Literate Matters: There's always some of the old with the new when good reading is served

Glen Young
Glen Young

With the year winding down, and plenty of other reviewers opining about the best books of the past year, I’d prefer instead to think about the books I’m looking ahead to in the new year.

Granted not all of the titles on my list are forthcoming; some came late this year and are still working their way to the top of the pile and at least one is more seasoned yet.

Making the top of the pile just this past week and the most established is “Braiding Sweetgrass, finally in the rotation thanks to a most-appreciated Secret Santa. Written by Robin Wall Kimmerer, it’s long seemed like every serious reader I encountered touted this collection of “Indigenous Wisdom, Scientific Knowledge, and the Teachings of Plants.”

"Braiding Sweetgrass" by Robin Wall Kimmerer
"Braiding Sweetgrass" by Robin Wall Kimmerer

Published by Milkweed Editions in 2015, “Braiding Sweetgrass” provides insight into the knowable and the unknowable through ruminations on “Learning The Grammar of Animacy” and “Putting Down Roots.” I’ve long considered this a hole in my reading experience, though it’s now one I can fill.
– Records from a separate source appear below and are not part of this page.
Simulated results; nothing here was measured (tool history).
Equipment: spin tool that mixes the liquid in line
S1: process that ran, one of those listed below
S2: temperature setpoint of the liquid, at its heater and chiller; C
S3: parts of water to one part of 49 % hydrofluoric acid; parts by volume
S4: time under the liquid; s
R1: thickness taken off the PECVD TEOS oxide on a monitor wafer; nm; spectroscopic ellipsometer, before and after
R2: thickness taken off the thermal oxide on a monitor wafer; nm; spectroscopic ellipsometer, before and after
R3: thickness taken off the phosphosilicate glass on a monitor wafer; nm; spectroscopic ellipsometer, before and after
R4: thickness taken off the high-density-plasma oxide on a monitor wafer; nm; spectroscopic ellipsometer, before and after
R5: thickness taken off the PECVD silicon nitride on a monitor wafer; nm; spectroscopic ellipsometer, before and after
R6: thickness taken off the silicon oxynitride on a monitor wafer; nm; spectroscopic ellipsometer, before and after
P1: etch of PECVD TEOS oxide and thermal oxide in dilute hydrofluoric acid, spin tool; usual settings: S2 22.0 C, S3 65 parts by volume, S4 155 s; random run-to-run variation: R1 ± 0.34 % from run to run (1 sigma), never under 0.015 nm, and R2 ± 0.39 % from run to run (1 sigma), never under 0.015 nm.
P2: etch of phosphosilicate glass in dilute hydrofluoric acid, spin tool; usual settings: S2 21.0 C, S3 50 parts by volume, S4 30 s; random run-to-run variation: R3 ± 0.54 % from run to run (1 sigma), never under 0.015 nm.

A more recent publication that is close to the top is “Stella Maris” by Cormac McCarthy. A companion to “The Passenger,” this story comes from the point of view of Alicia Western, who shows up as well in the other book, though in more unseen ways. Together the books make up McCarthy’s first fiction since “The Road” in 2006.

I’m also looking forward to starting on “Indigenous Continent” by Pekka Hämäläinen, author of “Lakota America” and “Comanche Empire.” As he’s done before, the Norwegian scholar places Indigenous people not on the periphery of history or in the bull’s eye of American expansion, but rather he demonstrates how integral different groups are and were to the evolution of our shared history.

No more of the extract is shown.